NICOLA Sturgeon’s claim to have met Alex Salmond in her capacity as SNP leader, rather than as First Minister, while he has being investigated by her officials has been dismissed by independent adviser James Hamilton
Ms Sturgeon told MSPs on 10 January 2019 that she had met Mr Salmond in her Glasgow home on April 2, 2018 in her "capacity" as SNP leader.
It meant no official records were kept of the meeting, at which Mr Salmond laid out details of a Scottish Government sexual misconduct probe into his past behaviour.
Referring to meeting her predecessor while he was under investigation, Ms Sturgeon told parliament: “Like other party leaders here, I have responsibilities as leader of my party and I took part in meetings in that capacity.”
In her written evidence to the Holyrood inquiry into the Salmond affair, she also said she had spoken to Mr Salmond in her “party/personal capacity”, not in her Government role.
Mr Hamilton was unimpressed by this version of events, but did not censure Ms Sturgeon.
He said: “Although I accept the First Minister’s statement that her motivation for agreeing to the meeting was personal and political, and she may have sought to underscore this by hosting it in her private home with no permanent civil servant present and no expenditure of public money, it could not in my opinion be characterised as a party meeting.
“Members of political parties do not ordinarily attend party meetings accompanied by their lawyers, and when the First Minister’s husband, who is chairman of the SNP, arrived home, he did not join the meeting.
“In fairness the First Minister did not seek to make any case to me that this was a party meeting."
The question of whether the meetings were a Government or party matter was a long running bone of contention in the Salmond, with Mr Salmond claiming she lied to parliament by calling them party business when in fact she knew he wanted to discuss the Government probe.
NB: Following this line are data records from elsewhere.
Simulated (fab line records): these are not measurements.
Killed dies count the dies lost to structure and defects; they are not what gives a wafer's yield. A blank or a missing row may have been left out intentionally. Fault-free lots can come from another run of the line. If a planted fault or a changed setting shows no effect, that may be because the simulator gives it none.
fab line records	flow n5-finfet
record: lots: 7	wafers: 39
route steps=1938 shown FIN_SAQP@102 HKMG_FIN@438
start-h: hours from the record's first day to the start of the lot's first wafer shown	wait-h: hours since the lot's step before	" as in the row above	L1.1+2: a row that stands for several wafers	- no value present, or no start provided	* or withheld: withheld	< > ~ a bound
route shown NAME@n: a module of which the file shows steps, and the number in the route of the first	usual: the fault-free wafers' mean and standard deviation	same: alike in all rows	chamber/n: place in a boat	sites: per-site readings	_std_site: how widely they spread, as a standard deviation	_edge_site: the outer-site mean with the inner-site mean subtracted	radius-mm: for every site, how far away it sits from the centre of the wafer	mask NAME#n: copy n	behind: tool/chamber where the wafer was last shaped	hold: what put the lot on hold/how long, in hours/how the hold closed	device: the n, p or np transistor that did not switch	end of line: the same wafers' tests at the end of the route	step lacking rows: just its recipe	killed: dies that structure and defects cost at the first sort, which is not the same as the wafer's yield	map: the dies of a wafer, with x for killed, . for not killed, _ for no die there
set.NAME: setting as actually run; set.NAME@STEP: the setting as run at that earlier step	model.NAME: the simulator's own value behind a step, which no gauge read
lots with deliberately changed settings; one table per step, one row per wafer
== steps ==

She said she thought he might be about to resign and wanted her party to be ready for that.
Ms Sturgeon's husband, SNP chief executive Peter Murrell, also gave controversial evidence about the meetings, saying they had been Government-related, despite Ms Sturgeon calling them party affairs.
MSPs recalled him to give evidence about why Ms Sturgeon wouldn't have told her party's chief executive about a major issue for the party.
The First Minister was yesterday asked if she was now clear if the April 2 meeting was a party or a Government meeting.
She said: “I’ve set this out in eight hours of evidence to the parliamentary inquiry.
“I think one of the things that I take responsibility for was allowing that party, Government distinction to take on more significance than it had.
“I agreed to meet him on the basis of party and personal considerations.
“Clearly, he then came to me to talk about a Government inquiry.
“But as I set out to the committee, and as I have set out in other ways, the reasons I didn’t then report under the ministerial code was not to do with that distinction, it was to do - and James Hamilton agrees with this - it was because, for me to report those meetings, would have compromised the independence and the confidentiality of the process.”